What is the issue?
- RBI has devised guidelines for “prepaid payment instruments” (PPIs) are to be complied with by end of February 2018.
- As the norms are very restrictive this may stifle competition in the digital wallet landscape.
What are the norms?
- PPIs include mobile wallets such as Mobikwik and Paytm as well as other enablers of digital transactions.
- Under these new norms, these will have to fulfil a much larger slate of “know your customer” (KYC) requirements.
- PPIs operators will now have to force their customers to undergo a paperwork submission process that will be on a par with that of a formal bank account.
- The RBI has also prohibited transactions between wallets, and it has prohibited the transfer of money from semi-KYC accounts to e-wallets.
- Such measures are bound to affect new entrants and put the incumbents to comply at an advantage as it involves more paperwork.

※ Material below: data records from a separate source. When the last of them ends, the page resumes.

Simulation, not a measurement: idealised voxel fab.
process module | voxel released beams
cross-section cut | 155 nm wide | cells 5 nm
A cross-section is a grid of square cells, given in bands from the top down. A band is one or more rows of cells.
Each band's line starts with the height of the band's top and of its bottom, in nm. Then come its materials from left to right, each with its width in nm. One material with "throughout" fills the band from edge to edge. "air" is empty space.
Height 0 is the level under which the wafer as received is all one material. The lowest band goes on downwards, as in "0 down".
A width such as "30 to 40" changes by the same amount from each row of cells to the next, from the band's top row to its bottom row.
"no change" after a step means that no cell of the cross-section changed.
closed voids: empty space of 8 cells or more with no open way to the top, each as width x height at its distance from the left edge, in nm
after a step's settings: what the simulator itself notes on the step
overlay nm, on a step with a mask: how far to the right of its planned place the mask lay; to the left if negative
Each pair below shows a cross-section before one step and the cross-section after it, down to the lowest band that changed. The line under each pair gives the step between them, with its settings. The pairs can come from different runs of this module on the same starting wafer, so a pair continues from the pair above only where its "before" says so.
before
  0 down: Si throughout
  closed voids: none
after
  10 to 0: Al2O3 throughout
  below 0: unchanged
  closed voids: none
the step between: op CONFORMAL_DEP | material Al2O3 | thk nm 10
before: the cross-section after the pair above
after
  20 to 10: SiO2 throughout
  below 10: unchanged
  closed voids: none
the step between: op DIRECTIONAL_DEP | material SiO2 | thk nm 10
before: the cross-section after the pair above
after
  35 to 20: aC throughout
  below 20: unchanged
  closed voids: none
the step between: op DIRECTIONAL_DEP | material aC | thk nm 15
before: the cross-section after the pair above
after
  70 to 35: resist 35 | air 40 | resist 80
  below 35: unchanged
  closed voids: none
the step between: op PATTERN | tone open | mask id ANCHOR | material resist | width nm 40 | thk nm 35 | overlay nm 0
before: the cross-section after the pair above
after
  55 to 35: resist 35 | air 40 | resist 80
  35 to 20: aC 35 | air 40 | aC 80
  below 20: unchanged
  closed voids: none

- The anti-competitive nature of the proposed norms has hence got “Payments Council of India” upset.
What is the way ahead?
- The RBI is concerned about laundering and leakage through the new digital payments infrastructure.
- But considering that more than 90% of e-wallet transactions are only small-ticket, stringent norms clearly seem uncalled for.
- The stringency of KYC norms should be proportional to risk perception and the current RBI proposal clearly seems to be overdoing it.
- These norms needs to be withdrawn as such stringent requirements will greatly set back the cause of digital payments and transactions.
- Notably, about a decade ago, the RBI had come down strongly against the mobile payments infrastructure.
- This killed the development of mobile payments back then in India, while it had flourished over the years in other parts of the world.